By Beth Amato
In principle, the global minimum corporate tax, which the National Treasury aims to introduce to increase the corporate tax base in South Africa significantly, is necessary, but the proposed bill concerns tax experts. In its current state, the proposals in the South African Draft Global Minimum Tax Bill, might be confusing and difficult to interpret.
“The corporate tax is a fair measure. We just don’t know how it will work practically. It’s important to wait for the Explanatory Memorandum and Draft Global Minimum Tax Bill where we have the opportunity to make in-depth comments about the bill,” says Dr Gerhard Nienaber, the tax director of the recently launched company Kisch Tax Advisory.
Nienaber says the global corporate tax, of which South Africa is one of 140 country signatories, will ensure that multinational corporations pay a minimum rate of tax.
“South Africa is a member of the Organisation for Economic Cooperation and Development’s/G20’s steering committee for an inclusive framework on ‘base erosion and profit shifting’. These rules are designed to limit the channels international corporates use to shift their profits from high to low-tax countries.”
According to the World Economic Forum, the new measure will reduce under-taxed profits by around 80% because it is imposed across countries and tax haven structures.
In a headline announcement during the February Budget speech, Finance Minister Enoch Godongwana announced that the Treasury would introduce the 15% global corporate tax to multinationals regardless of where their profits were generated. Global companies operating in South Africa, with annual revenue exceeding about R15.2 billion, would be subject to the new rules.
Nienaber says that there will be two measures, effective from January 1, 2024, to implement the change. An income inclusion rule will enable South Africa to apply a top-up tax on profits by South African multinationals in countries where they pay less than 15% in tax revenue. The second measure is the domestic minimum top-up tax, enabling the South African Revenue Service to collect a top-up tax for multinationals paying a tax rate of less than 15% in South Africa.
South Africa’s estimate economic growth rate is 0.6% in 2023. This can be attributed to crippling electricity supply woes, failing infrastructure at ports and rail logistics networks, high inflation and the crippling cost of living.
“In addition, the country’s credit rating, being greylisted and the poor performing currency, to name only three, increases the risk factors for international investment,” says Nienaber.
With so much stacked against the country, Gondongwana’s long-term tax policy is to expand the tax base. The introduction of the global corporate tax will add an estimated R8 billion to the tax collection. However, despite the effective January 2024 date (which will be collected in arrears), introducing the rules is expected to generate corporate tax collection in the 2026/2027 tax year.
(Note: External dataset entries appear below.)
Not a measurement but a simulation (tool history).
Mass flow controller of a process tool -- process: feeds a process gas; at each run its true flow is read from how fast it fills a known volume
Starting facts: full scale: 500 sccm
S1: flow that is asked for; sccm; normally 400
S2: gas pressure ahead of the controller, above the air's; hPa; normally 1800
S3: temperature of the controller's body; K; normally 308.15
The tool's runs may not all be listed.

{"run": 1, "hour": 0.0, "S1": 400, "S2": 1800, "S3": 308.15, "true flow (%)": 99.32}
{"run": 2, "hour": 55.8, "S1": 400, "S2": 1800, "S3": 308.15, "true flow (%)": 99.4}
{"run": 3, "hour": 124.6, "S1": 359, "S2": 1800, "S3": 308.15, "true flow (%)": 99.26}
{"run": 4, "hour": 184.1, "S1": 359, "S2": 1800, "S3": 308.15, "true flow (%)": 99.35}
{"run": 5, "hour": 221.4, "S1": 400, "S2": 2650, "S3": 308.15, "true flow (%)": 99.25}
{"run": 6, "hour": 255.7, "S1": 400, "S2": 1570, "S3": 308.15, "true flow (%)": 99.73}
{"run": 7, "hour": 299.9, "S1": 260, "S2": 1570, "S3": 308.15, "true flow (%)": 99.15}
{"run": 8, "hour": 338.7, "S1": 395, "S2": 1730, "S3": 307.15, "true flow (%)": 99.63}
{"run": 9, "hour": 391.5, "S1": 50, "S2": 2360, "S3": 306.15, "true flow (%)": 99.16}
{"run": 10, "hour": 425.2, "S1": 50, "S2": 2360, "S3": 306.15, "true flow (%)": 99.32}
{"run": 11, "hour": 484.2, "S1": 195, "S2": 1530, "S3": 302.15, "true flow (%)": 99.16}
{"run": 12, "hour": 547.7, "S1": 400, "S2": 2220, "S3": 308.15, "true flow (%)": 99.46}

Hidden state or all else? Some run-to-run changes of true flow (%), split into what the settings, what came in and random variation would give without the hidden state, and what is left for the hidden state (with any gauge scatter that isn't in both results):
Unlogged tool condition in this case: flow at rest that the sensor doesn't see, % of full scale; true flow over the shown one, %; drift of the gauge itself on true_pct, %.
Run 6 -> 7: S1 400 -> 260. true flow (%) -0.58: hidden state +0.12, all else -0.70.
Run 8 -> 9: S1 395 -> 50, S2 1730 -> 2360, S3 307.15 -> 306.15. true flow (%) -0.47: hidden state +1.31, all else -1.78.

Notwithstanding South Africa’s numerous economic troubles, the finance minister has offered attractive investment incentives to produce electric and hydrogen-powered vehicles. An investment allowance for new investments, beginning in March 2026, will be available. Producers can claim 150% of qualifying investment spend in their first year.
“Foreign corporations with South African subsidiaries can take advantage of these incentives if they meet the investment requirements per the Income Tax Act, 58 of 1962. If they do not have South African subsidiaries or branches, they will not be eligible for the incentives until they regularise their tax affairs in South Africa. This includes registering as a taxpayer in South Africa if they operate within the South African tax net,” says Nienaber.
Submissions to the Explanatory Memorandum and Draft Global Minimum Tax Bill can be made until the end of March 2024.